The Football Notebook
The 50 + 1 Rule
In a footballing world that is more commercially valuable than ever, many clubs see themselves owned and controlled by billionaire owners.
More than ever, there is a strong correlation between club wealth and success; teams like Manchester City, Paris Saint-Germain, and the Red Bull franchises have seen much success in the past decade or so, mostly owing this to the backing of wealthy owners.
Unfortunately, this means clubs are often at the mercy of their owner(s), which can certainly lead to conflict when the owner’s actions and interests don’t particularly align with those of the fans, players, or coaching staff. Examples of these include:
Mike Ashley at Newcastle
Vincent Tan at Cardiff City FC
David Gold and David Sullivan at West Ham United
The Glazers at Manchester United
While football in the lower levels is accessible(you can compete without huge financial backing) to practically anyone, financial prowess becomes increasingly influential at a higher level. The German Bundesliga, however, has a unique alternative which aims to combat controlling owners and bring fans back into the fray to some extent.
The 50+1 rule dictates that German clubs’ supporters must hold a majority of voting rights within the club. In theory, all Bundesliga clubs are run democratically, which means that with their majority the fans control decisions in the same way that owners or companies would elsewhere. Fans pay an annual membership fee, which provides voting rights - with clubs like Bayern Munich having almost 300,000 members.

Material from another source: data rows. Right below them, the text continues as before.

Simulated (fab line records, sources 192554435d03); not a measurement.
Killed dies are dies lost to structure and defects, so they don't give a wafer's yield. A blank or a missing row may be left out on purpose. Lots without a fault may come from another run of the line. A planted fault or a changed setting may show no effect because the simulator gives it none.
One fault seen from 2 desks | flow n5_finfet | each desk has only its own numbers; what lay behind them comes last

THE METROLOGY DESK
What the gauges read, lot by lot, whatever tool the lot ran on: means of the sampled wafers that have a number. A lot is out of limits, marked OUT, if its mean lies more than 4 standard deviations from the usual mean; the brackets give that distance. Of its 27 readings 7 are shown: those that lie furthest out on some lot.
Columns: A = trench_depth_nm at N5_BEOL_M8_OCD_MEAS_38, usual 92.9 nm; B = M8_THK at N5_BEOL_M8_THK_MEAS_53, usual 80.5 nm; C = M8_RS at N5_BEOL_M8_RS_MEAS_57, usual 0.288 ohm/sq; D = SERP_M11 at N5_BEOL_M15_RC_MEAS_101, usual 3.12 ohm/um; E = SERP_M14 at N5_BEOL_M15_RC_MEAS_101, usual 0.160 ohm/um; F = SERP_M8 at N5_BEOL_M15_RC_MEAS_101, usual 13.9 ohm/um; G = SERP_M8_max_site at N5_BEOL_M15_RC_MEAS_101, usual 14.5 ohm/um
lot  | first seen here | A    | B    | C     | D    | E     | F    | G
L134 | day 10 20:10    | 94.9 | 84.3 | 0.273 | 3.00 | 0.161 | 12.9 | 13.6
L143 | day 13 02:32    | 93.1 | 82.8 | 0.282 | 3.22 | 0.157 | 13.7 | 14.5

In effect, the fans control German football, and they love it.
In 2018, 3000 German fan groups signed a 30-meter long petition to protest the potential removal of the 50+1 rule. Hundreds of thousands of German football fans rallied together to protect their way of football ownership.
But it is important to note that the 50+1 rule does not apply to shares; clubs can still be injected with millions of Euros, but no private enterprise can take control of the major decisions of a club in the manner of teams in the UK, France, or Italy. Whereas elsewhere a private owner could raise ticket prices or monetise other aspects of the club for profit and their own financial gain, German fans can make sure their club is directed in the way they want.
This does not mean they get to decide which players to buy or sell; it just applies to the general board decisions that the club takes.
However, the entry of RB Leipzig into the Bundesliga in 2016 caused many to protest. While the club is called “RasenBallsport Leipzig” which means “Lawn Ball Sports Leipzig” in English, meaning it complies with the law in German football that forbids the appearance of corporations in team names, it is quite obvious that the unusual name was to incorporate Red Bull (RB) into the brand. The Austrian energy drink company, which sold over 7 billion cans last year, owns football teams around the world, in the USA, Brazil, Austria, and formerly in Ghana, but other than RB Salzburg none have been as successful as Leipzig.
After replacing SSV Markranstädt in the 5th tier of the German football in 2009, the team shot through the footballing pyramid, being promoted to the Bundesliga in 2016, and most famously reaching the Champions League semi-final last month. Players like Timo Werner, Naby Keita, Dayot Upamecano, Emil Forsberg, and Marcel Sabitzer have played at the club, but despite these successes, which include a 2nd place finish in the club’s first-ever Bundi season, their progress has been marred by controversy.
In yet another corporate ploy, RB have found a sort of loophole in the 50+1 rule.
While they technically follow it, they reserve the right to refuse membership in the club. By exploiting this, Leipzig have restricted their voting members to only 17 people, most of whom are Red Bull employees. So while technically the club follows the 50+1 rule, it is essentially controlled by the Red Bull corporation, which is then allowed to inject money into the club with few restrictions, effectively ruling it like any normal club outside Germany.
The equality and fan power which is a vital part of German football and Germany itself is to some extent eroded by the presence of Leipzig in the Bundesliga. The increasingly financial influence on football makes the removal of the 50+1 rule even more attractive to many clubs; currently, some investors are reluctant to invest in German clubs as they are not as able to make the board decisions themselves.